When zealous home sellers become pests

SMART MOVES

February 21, 1993|By ELLEN JAMES MARTIN | ELLEN JAMES MARTIN,(Ellen James Martin is a columnist for The Baltimore Sun.)

He was an auditor with the IRS and was desperate to sell his Bethesda home. Indeed, he was so desperate, he became a pest.

Several times a day, he called his agent's office to ask about progress. Had there been another showing of the property? If so, what did the would-be buyer think? Would there be a contract offer coming in soon?

"It's him!" the receptionist would shout in an annoyed way every time he called the real estate office. Word that the IRS employee was phoning brought a chorus of groans from the agents there. Eventually, the auditor's photo became the target on a dart board in the office back room. Eventually, everyone in the office became so disillusioned that they stopped helping the man.

This true story illustrates the dangers of allowing your home-selling obsession to make you a pest.

"It's counterproductive to be really obnoxious because you turn people against you -- the very people you want to help you," says Robert Irwin, author of "Tips and Traps When Buying a Home," a McGraw-Hill paperback.

*

What's critical is that you balance your legitimate need for communication with the agent against the risk of making your agent feel smothered from your being overbearing.

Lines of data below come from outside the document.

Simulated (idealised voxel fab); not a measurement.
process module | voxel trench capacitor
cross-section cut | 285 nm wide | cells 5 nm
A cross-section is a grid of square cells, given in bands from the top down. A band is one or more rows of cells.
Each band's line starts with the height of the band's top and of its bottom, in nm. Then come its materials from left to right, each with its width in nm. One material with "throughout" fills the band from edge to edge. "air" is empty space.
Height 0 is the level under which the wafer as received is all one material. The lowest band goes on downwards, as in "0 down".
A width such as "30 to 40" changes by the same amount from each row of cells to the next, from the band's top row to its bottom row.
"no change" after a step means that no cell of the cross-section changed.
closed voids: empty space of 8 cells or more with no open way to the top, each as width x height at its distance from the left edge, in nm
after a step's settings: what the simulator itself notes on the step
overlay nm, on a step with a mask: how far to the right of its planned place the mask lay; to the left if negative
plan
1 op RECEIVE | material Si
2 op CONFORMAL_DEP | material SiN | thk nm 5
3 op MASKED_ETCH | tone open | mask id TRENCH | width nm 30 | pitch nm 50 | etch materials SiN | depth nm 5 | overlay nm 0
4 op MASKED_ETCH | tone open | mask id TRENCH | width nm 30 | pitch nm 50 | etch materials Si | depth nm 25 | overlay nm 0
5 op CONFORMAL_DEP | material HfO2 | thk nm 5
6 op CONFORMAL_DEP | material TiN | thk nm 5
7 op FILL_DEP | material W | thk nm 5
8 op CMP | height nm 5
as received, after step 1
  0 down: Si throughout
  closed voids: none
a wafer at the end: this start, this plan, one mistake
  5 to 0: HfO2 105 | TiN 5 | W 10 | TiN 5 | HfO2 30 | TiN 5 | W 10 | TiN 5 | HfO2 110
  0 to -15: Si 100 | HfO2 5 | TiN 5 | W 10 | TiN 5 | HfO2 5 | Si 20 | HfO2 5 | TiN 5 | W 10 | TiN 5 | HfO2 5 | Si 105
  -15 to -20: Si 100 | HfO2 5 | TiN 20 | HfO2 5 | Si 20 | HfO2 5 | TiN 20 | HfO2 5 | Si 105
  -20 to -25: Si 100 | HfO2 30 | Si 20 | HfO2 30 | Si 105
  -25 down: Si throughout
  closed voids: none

Real estate specialists offer these pointers:

* Don't call your agent more often than is truly necessary.

You may have urgent reasons to sell. Maybe you're facing foreclosure. Maybe you have selected another house. Or maybe your company is transferring you and has made no promise it will purchase your home if you cannot sell.

It's understandable that your urgency could translate into a series of anxious phone calls to your agent. But remember that peppering your agent with calls will probably not help you and could actually hurt you if it alienates your agent, real estate experts point out.

If your agent is ignoring you, or if you have legitimate questions, you have substantial reasons to telephone your agent. But if the agent is doing his job and keeping you posted or if you're asking the same questions over again (because you failed to take down the answers the last time) calling repeatedly is a bad idea.

* Try to avoid phoning your agent late at night.

"Those 11 o'clock at night calls infuriate the agent and you don't want to antagonize him," says Lynn Creager, who sells real estate through the Phoenix-Hunt Valley office of Coldwell Banker.

Agents are more likely to be accepting of daytime calls on the weekend -- when many are working anyway -- than late night calls, according to Ms. Creager. But an understanding agent, who is serious about the business, should be accepting of an urgent call at any time.

"If it's something so important that you can't sleep at night, then call your agent regardless. If you can sleep, please let the agent sleep, too," she says.

* Cooperate in the showing of your property.

"Many sellers don't realize that as soon as they put the house up for sale, they're on call at any reasonable hour seven days a week," says Mr. Irwin, the real estate author.

It's annoying for a homeowner to have to accommodate strangers who wish to look at a property with very little notice. But it's even more annoying to be an agent caught between a buyer interested in seeing a house and the property's uncooperative seller.

By being inflexible on showings, you hurt yourself in two ways. You lessen the chances of a speedy sale and you antagonize your agent.

"Suppose you and your children are just sitting down to lunch on Saturday when your agent calls with a prospect to bring over immediately. Tell the agent you want the prospect to wait until 3 p.m. and the agent will pull his or her hair out," Mr. Irwin says.

* Don't follow an agent around during a showing.

Some homeowners hover during a showing because they're trying to be helpful. Others are paranoid about a would-be buyer making off with their belongings (though smart home sellers remove valuables before putting a home on the market.)

But by hovering, a seller not only lessens prospects for a sale. He also makes an agent uncomfortable and, very possibly, angry as well, says Ms. Creager, the Phoenix-Hunt Valley agent. Not only do many agents feel crowded by a hovering seller, but some also feel such behavior implies that the seller is trying to do their job.

* Never accuse a hard-working agent of not working hard.

"There's nothing worse than knowing you're doing a good job and being criticized at the same time. The natural human response of the agent is to pull back, to slow down and say, 'To heck with that customer,' " Mr. Irwin says.

Much of the work that agents do to market a property may not be readily apparent to the seller -- although the agent should communicate about the steps he's taking.

For example, a good agent will make a number of calls to talk up a property with other agents.

"What you want to do is to get a good honest assessment of how hard your agent is working," Mr. Irwin says. "If your agent is really working hard, play dead."

* Realize there are rare times when annoying your agent is a necessity.

If it's evident that your agent is not performing or if he's failing to call to keep you posted so that you're unable to assess his performance, you may -- on a rare occasion -- find it necessary to become overbearing.

"You should expect that you will have constant communication with the agent. That doesn't mean he's going to call you every five minutes. But at least once a week a good agent will follow up," Mr. Irwin says.

Given the scope of your financial interest in the sale of your property, you're entitled as a seller to the best possible service you can obtain, Mr. Irwin points out.

And if the agent isn't calling you, what alternative do you have but to bug him?

"Unfortunately, once and a while you just have to be a pest," he says.